I know I didn’t write anything on
Friday, and you were all waiting to hear how the bike-a-thon went.
Unfortunately, it didn’t go just absolutely superbly, and I
wasn’t really in the mood to blog about it, so sorry to leave
you hanging.


But here’s the story.



Thursday morning Maddie was excited to get
to school for her bike-a-thon, but she also began expressing
nervousness, until she finally said, “Can I still go to
school if I don’t ride in the bike-a-thon?” I got her
to talk it out, and she admitted she was nervous about riding
around all the other kids: several friends had said they have bikes
“faster than the wind”, and Maddie was worried about
being hit or run over.


We drove to the school and scouted out the track, seeing that there
was a huge width for people to ride on, and plenty of room for all.
So Maddie agreed to ride – er, scoot – and was once
more excited and ready to go.


At the appointed hour, Maddie lined up on her scooter with the rest
of her class, cheerful and excited. The proverbial starting gun
fired and everyone was off, with Maddie dead last at her
slow-but-steady turtle pace. At the first turn a kid wiped out and
a pile-up occurred, but by the time Maddie got there she simply
sedately scooted around it and went on. I thought she was focused
but enjoying herself.


As Maddie came around to finish the second lap, I was happily
chatting with other moms and taking plenty of video. A friend of
mine said, “I think Maddie’s crying!” and I
looked closely and sure enough, tears were streaming down her face,
even as she plodded determinedly on, eyes focused firmly on the
ground. “Maddie, are you ok honey?” I called out, and
when she saw she could leave she came tearing over to me, leaving
her scooter in the dust. She leapt into my arms and clung to me,
sobbing. “I’m so scared someone’s going to hurt
me! Everyone’s falling! I’m too scared!”


Everyone was falling, it was true, and a couple boys were out there
without training wheels so they were going incredibly fast. And
there was a patch with a bit of gravel strewn about which made for
some hard going. But all the other kids jumped up and kept going.
Maddie, though, was almost frozen with fear and afraid to move.

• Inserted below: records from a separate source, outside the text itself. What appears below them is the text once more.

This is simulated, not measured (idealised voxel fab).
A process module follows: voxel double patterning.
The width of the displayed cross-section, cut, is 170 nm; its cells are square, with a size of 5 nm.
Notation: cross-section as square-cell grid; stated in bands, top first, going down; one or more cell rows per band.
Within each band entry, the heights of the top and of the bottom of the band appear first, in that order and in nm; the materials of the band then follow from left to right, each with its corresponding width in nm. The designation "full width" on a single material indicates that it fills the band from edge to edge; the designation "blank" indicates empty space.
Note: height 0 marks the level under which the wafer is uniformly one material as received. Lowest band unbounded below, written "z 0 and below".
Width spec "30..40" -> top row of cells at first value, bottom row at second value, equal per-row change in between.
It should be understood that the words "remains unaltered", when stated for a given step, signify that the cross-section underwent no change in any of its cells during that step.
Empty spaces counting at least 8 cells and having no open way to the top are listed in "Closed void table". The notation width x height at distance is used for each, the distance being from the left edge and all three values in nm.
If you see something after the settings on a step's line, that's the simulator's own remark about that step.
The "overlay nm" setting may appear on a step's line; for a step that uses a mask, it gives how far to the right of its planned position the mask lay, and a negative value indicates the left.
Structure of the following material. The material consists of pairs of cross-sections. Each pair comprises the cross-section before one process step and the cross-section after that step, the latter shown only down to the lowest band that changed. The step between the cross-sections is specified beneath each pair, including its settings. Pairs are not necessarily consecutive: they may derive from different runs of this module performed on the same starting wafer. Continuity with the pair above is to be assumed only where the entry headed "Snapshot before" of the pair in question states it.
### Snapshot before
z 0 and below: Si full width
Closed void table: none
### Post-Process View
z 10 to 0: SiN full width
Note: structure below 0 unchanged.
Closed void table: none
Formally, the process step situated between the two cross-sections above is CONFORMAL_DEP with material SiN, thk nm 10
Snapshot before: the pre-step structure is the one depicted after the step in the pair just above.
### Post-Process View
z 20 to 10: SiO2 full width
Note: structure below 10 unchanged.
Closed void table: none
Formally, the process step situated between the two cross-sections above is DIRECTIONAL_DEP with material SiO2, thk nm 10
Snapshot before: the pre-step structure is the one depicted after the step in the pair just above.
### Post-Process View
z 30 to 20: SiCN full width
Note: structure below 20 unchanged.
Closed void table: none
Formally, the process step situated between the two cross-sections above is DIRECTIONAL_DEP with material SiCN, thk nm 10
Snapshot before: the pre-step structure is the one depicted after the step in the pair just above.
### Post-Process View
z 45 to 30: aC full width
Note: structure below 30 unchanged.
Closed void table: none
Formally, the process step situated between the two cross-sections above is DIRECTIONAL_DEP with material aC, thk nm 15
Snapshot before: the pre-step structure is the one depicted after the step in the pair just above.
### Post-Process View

The teacher suggested she walk instead, and Maddie refused. She
finally agreed to walk when I said Cora and I would walk with her,
and we set out holding hands three across as four and
five-year-olds whizzed by us. I wasn’t concerned about Maddie
fulfilling her pledge at this point: I simply wanted her to not let
her fear completely paralyze her. Luckily, her friend Elise also
fell and wanted to walk, and soon the two girls were walking hand
in hand and happily chatting by themselves. Cora and I went back to
our spot on the sidelines and resumed our jobs as cheerleaders.


About five minutes before it was over, Maddie’s teacher
suggested the girls get back on their bikes for the last little
bit. Maddie was less than enthusiastic, but agreed to if the
teacher walked with her. So she got on her bike – not scooter
this time, since the bike made her feel less vulnerable – and
went at a snail’s pace for a couple of laps, the teacher
never leaving her side and always encouraging her.


When the bike-a-thon was over, Maddie joined in for a group picture
and laughed and played with her friends for a few minutes. I gushed
over her, telling her how great she was to have done something in
spite of her fear, and how wonderfully she problem-solved by
walking around when riding worried her. I thought she was in a good
place.


I picked her up a couple hours later, though, and it was clear
Maddie wasn’t happy. She didn’t want to call Daddy and
tell him about the race, and her feelings finally came out:
she’d let her sponsors down, she’d let her class down,
she’d failed. Other kids rode twenty-seven laps, and Maddie
did less than ten. And I know that no matter what I say or do,
these are feelings she’ll have to reconcile on her own.


She hasn’t said too much about the bike-a-thon this weekend,
and I’m hoping it’s getting a rosy glow in her memory.
I’m careful as I tell the story to others in front of her,
acknowledging the difficulty while highlighting the triumphant
finish. I wish there was something I could do, but know there
isn’t. What would any of us give to save our children these
painful life lessons, even as we know that these lessons –
how to handle failure and fear, and even more important, how to
move on from it – are the most important ones for them to
learn. There’s no magic fix-it kit I can carry in my Mommy
Purse that’ll put a band-aid over this.


But I do wish there was.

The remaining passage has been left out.